Friday, December 7, 2018

Goodbye to Arizona--for a while

The last few months have been a long and exhausting preparation for the move to Southern California where I will share a house with my son, Ron and his wife, Loretta.

Isn't it strange how we move into a town and a state and take it on as part of our identity?  I have been 'Toni in Tucson' for 17 years and now I am changing into 'Toni in Encinitas'.  Somehow it doesn't have the same poetic rhythm.  But all the same I think it will be interesting and very different.

I am still planning to travel every summer--at least until my kids pry the keys from my gnarled and feeble hands.


As I returned from Ft Worth this fall I decided to further explore Arizona.  I had somehow missed a large swath of the state in all my travels so it seemed time for me to see what Eastern Arizona had to offer.


I drove from Santa Fe, NM into Arizona on Interstate 40 then turned south and entered the Painted Desert and the Petrified Forest.


This is only a small portion of the Painted Desert. It extends over 7,500 square miles across northeastern Arizona and contains the Petrified Forest National Park.  



Remember the old western movies of cowboys, riding for days, running out of water,  dashing madly toward a small muddy pool of fetid water that magically appeared through the dusty haze, throwing themselves into the brown muck, then sinking--slowly? If they were bad guys they just disappeared.  If they were good guys then their horse saved them.


Daisy was enthralled.



Petrified Forest is the only National Park in the country with a portion of Historic Route 66 within its boundaries.


Was this someone who didn't make it across?
(I think it is time to check my tires.)

Petroglyphs were everywhere.  Like teenagers with a spray paint can, tagging was common 2000 years ago as well.


Petroglyphs are created by chipping through the rock's natural black patina to reveal lighter colored sandstone beneath.  

The images represent ideas rather than a language.  

The exact meaning is unknown, but collaboration with contemporary American Indians provides insight into the significance of these glyphs.  Modern groups interpret petroglyph themes to include family or clan symbols, territorial boundaries, important events, and spiritual meanings.  The movements of the sun, moon and stars are also charted in a special group of glyphs used to manage ceremonial and agricultural calendars.



 Here is one of the largest concentrations of petroglyphs in the park.  It is called Newspaper Rock and contains more than 650 images carved into these boulders.
These petroglyphs were created by ancestral Puebloan people.

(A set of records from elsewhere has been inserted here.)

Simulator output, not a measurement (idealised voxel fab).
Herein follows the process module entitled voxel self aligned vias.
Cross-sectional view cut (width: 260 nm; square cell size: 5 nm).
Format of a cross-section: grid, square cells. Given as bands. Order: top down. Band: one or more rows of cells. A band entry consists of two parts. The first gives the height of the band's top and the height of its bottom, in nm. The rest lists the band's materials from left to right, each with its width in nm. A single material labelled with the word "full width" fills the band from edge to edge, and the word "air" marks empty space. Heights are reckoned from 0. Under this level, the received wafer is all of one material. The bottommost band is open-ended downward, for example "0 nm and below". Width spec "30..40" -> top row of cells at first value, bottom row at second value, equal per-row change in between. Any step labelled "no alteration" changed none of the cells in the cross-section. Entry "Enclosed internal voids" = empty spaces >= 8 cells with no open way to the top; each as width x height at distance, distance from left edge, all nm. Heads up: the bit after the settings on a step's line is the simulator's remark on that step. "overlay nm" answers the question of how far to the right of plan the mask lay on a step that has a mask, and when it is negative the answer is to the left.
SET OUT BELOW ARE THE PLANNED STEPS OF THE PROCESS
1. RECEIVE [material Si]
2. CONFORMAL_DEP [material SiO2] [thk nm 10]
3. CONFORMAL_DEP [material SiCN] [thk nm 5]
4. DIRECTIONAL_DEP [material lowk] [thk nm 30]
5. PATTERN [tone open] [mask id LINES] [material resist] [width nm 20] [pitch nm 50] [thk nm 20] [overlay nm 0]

Leaving the painted desert we began to climb until we were surrounded by forests of pine trees and refreshingly cool air.


After the horrendously hot summer in Ft Worth, I wanted to park here for at least a month.




The trip through Globe, Show Lo and the Salt Canyon, was beautiful.  It took me a week but it could have been done in only a day or two--if one was in a hurry. 


Some of the cooler areas are a mere hour from Tucson and a favorite for Tucsonians to escape the unbearably hot summers.




What a shame I had waited so long to explore this lovely area.  Well, I will be back.